Triple Products and Dual Bases
I came across this article, about the following counterintuitive partial derivative identity for a function \(u(v,w)\):
\[\begin{aligned} (\frac{\p u}{\p v} \|_w) (\frac{\p v}{\p w} \|_u) (\frac{\p w}{\p u} \|_v) = -1 \end{aligned}\](which can be found on Wikipedia under the name Triple Product Rule).
The main reason to care about this, besides that it’s sometimes useful for calculating things, is that it seems a bit perplexing that the minus sign is there. Shouldn’t these fractions “sorta” cancel? Yes, we all know that derivatives aren’t really fractions, but they definitely act like fractions more often than they don’t act like fractions, and it’s odd that in this case they’re so very much not like fractions. We’d like to repair our intuition somehow.
Although Baez’s article does explain this identity in a few different ways, there’s still something puzzling about it. It’s always perturbing to me when there’s some fact of basic calculus which is not an artifact of our formalism but nevertheless does not immediately correspond to intuition. So this time I thought I would try to get to the bottom of things.
1. A Proof
For brevity from now I’m going to omit the constant \(\|_w\) symbol because of course it’s constant—that’s how partial derivatives usually work—and I’m going to write \(u_v\) for \(\p u / \p v\). So what we are looking for is the intuition behind
\[(u_v)(v_w)(w_u) = -1\]The easiest way to see that it’s true, IMO, is not any of the pseudo-proofs in Baez’s article. Instead it’s as follows—also a pseudo-proof, but simpler, I think.

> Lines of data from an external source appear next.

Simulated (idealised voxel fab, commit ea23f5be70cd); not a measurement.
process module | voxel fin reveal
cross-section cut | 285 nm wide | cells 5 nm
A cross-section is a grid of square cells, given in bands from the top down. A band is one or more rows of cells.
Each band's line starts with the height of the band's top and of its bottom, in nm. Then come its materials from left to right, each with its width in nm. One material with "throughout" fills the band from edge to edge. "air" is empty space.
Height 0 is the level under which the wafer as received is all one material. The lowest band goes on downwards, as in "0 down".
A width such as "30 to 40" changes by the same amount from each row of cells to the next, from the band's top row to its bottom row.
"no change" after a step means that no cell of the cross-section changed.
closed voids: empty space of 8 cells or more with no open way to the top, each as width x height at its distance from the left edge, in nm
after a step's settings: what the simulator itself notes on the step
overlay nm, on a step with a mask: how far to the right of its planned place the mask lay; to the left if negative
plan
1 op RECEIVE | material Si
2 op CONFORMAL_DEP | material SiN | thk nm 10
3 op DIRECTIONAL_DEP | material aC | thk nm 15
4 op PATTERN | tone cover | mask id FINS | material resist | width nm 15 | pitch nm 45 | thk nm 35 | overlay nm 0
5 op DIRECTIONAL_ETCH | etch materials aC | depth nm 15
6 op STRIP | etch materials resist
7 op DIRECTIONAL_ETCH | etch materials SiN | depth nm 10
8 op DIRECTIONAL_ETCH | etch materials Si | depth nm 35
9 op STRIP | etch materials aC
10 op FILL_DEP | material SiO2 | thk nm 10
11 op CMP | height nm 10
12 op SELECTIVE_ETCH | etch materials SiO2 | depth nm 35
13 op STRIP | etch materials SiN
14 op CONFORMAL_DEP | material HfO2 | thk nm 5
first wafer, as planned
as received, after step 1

If \(u\) is a function of \(v\) and \(w\) then we can write out the relationship between the three values as some function \(f\), where \(u\) is the \(u\) “variable” and \(U\) is the functional relationship that produces it from \(v\) and \(w\):
\[f(u,v,w) = u - U(v, w) = 0\]This implicit function holds for all valid values of \((u,v,w)\), meaning that in general the three variables form an implicit \(2\)-surface in \(\bb{R}^3\) (we won’t think about degeneracies or singularities in this discussion).
The differential \(df\) is
\[df = f_u du + f_v dv + f_w dw = 0\]\(df\) tells us how \(f\) changes as we vary \((u,v,w)\), but in order for the relationship between them to keep holding, it’s required that \(f\) does not change. We can rearrange this and solve for, say, \(du\) (let’s assume that \(f_u\), \(f_v\), and \(f_w\) are \(\neq 0\). If say \(f_u\) is zero then we cannot solve for \(du\) at that point, and changing \(u\) doesn’t affect the values of \(v\) or \(w\) at that point.):
\[\begin{aligned} du &= - \frac{f_v}{f_u} dv - \frac{f_w}{f_u} dw \\ \end{aligned}\]This tells us how the constraint \(f(u,v,w) = 0\) requires \(u\) to change as we vary \(v\) and \(w\). It’s ultimately where the minus signs come from, so it’s not from some relationship between generic partial derivatives: it comes from the constraint between them.
Those coefficients are just the values of \(\p u / \p v\) and \(\p u / \p w\):
\[\begin{aligned} du &= u_v dv + u_w dw \\ &= (- \frac{f_v}{f_u}) dv + (- \frac{f_w}{f_u}) dw \end{aligned}\]Hence \(u_v = -f_v/f_u\) and \(u_w = -f_w/f_u\). Similar arguments find that \(v_w = - f_w / f_u\) and \(w_u = -f_u/f_w\) (so yes, it turns out that \(u_w = 1/w_u\)), which gives
\[\begin{aligned} (u_v) (v_w) (w_u) &= (- \frac{f_v}{f_u}) (- \frac{f_w}{f_u}) (- \frac{f_u}{f_w}) \\ &= (-1)^3 (\cancel{\frac{f_v}{f_v}}) (\cancel{\frac{f_w}{f_w}}) (\cancel{\frac{f_u}{f_u}}) \\ &= -1 \end{aligned}\]Where now that everything is a fraction it’s very clear that you can cancel all the terms out (all of this is still assuming that the \(f_u\), \(f_v\) and \(f_w\) are \(\neq 0\), of course).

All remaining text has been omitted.